Invertebrates in the Sock Pile......

Saturday, September 1, 2007

Well fellow travelers, and by 'travelers' I mean 'people who read this here little corner of my mind'.....and by 'fellow' I meant 'that guy who keeps coughing in the corner of this here coffee house', and by 'this here coffee house' I mean.......uh......pretty much what I said. I am in one of my new favorite coffee bars called Cafe Europa, supposed to be writing a list of things to pack up from my surviving storage items.....but I couldn't help but blog a little, seeing as it's been a while since I've had the opportunity to do so.

My keyboard is covered with dust.......it's amazing how easy it is not to notice that until the sun actually hits it just right........of course this has nothing to do with anything, but man! Really! I could collect all of it and make one hell of a bunny......an undead bunny of keyboard dust to walk aimlessly around the plains looking for it's purpose......latching onto people it encounters and absorbing their ideas and traits as it's own for short periods of time until spotting another victim and hopping onto them..........
.......actually, this now sounds like someone I dated before which is creeping me out. I will leave the dust where it is.
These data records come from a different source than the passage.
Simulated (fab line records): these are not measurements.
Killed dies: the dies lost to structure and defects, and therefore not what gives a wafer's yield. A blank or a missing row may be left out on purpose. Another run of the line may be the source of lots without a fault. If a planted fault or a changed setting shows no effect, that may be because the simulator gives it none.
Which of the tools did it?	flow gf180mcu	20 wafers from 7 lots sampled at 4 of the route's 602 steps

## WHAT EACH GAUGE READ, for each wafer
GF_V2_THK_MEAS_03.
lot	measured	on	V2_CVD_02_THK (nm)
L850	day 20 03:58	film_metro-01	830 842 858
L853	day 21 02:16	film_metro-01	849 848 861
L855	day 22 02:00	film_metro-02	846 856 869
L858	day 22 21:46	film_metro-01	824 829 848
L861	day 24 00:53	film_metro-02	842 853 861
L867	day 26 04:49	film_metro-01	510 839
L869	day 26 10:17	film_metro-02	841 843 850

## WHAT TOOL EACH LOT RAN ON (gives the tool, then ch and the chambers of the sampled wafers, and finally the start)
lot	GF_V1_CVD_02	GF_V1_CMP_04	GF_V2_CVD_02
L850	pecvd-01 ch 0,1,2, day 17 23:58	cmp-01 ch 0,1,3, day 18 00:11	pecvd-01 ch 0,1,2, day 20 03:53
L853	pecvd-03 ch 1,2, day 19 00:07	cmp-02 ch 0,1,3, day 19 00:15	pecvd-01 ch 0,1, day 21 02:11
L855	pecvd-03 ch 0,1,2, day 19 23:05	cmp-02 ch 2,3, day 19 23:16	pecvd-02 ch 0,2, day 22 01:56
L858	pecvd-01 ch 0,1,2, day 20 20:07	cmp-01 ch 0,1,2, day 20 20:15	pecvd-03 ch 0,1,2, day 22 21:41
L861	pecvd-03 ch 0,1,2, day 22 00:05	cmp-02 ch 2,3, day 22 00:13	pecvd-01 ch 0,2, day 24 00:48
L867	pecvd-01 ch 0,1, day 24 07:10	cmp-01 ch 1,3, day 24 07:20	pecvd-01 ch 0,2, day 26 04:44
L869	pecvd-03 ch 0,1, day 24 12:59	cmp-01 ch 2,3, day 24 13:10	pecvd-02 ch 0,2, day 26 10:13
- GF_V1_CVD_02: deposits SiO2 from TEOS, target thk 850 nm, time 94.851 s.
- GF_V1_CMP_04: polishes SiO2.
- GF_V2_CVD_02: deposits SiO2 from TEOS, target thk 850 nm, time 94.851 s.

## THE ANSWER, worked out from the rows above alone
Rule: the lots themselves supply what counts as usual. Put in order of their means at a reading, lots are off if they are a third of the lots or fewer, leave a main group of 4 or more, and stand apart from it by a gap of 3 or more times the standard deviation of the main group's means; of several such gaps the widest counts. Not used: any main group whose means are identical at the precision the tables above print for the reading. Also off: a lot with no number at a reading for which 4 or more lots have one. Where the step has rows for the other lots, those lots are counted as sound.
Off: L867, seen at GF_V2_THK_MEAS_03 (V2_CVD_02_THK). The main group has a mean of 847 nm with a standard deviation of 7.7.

Like I mentioned above, I should be making a list of things of my surviving possessions. The reason for this is that I am FINALLY making my way back to Pennsylvania to get it all and bring it here. I am both giddy with anticipation and soiled with my own filth of apprehension over this. The giddiness comes from the obvious, just the fact of acquiring my car and possessions again and completing this here move once and for all. As much as I hate moving, I have to admit that I love the act of actually being moved, or the unpacking. I am so looking forward to finally getting my own corner in Denver and making it my own. I've always loved getting a new place and going through the process of making it my own....rethinking how things should go and where. I've always been amazed by the people that I've known who take weeks (or longer) to actually unpack after moving, because it usually takes me anywhere from a matter of hours to at most a matter of days considering on the circumstances. And in this case I anticipate the reward to be compounded by a wave of relief of actually finally being moved fully to Denver and shedding the feeling of being 'in between' places, or rather, being 'in the process' of moving like I've felt for near the whole year.
Now, the soiled feeling comes from two sources, neither of which have anything to do with actually soiling myself, which I haven't done for at least twenty minutes. The first comes from actually seeing my stored possessions. I've only been told of the damage and the losses, I have yet to see this for myself, which I'm not sure I'm ready for. The list of damage has near doubled since the initial claim. It seems like every time I talk to the Insurance or to my folks I get a few more items added to the list, usually with a precursor of "Where you terribly attached to "blank"?" With this fact in mind, I'm certain to personally discover even more loss when finally reuniting with my stuff. And even though I've resigned myself with this fact, that doesn't mean I can be fully prepared.
The second half of this soiled feeling has to do with the actual move itself. I have given myself only one full week to accomplish everything.....which, in short, consists of flying into Pittsburg, meeting with the Insurance Rep and stabbing him in the throat, hiding the body, going through my stuff and salvaging what can be while discarding the rest, repacking what I'm keeping, lying to authorities that come looking for missing Rep, driving from Central Pennsylvania to Denver.
I plan on drinking a lot of coffee.....moreso than what I consume on a daily basis now.

But, in all honesty, the anticipation does far outway the dread. I have felt in between places for FAR too long, and I'm looking forward to starting the process of growing some roots again.....or at least getting to the point where I feel less compelled to write blogs about where I'm at mentally and physically and get back to writing the nonsence I used to write about........like being cut from a Jib and whatnot.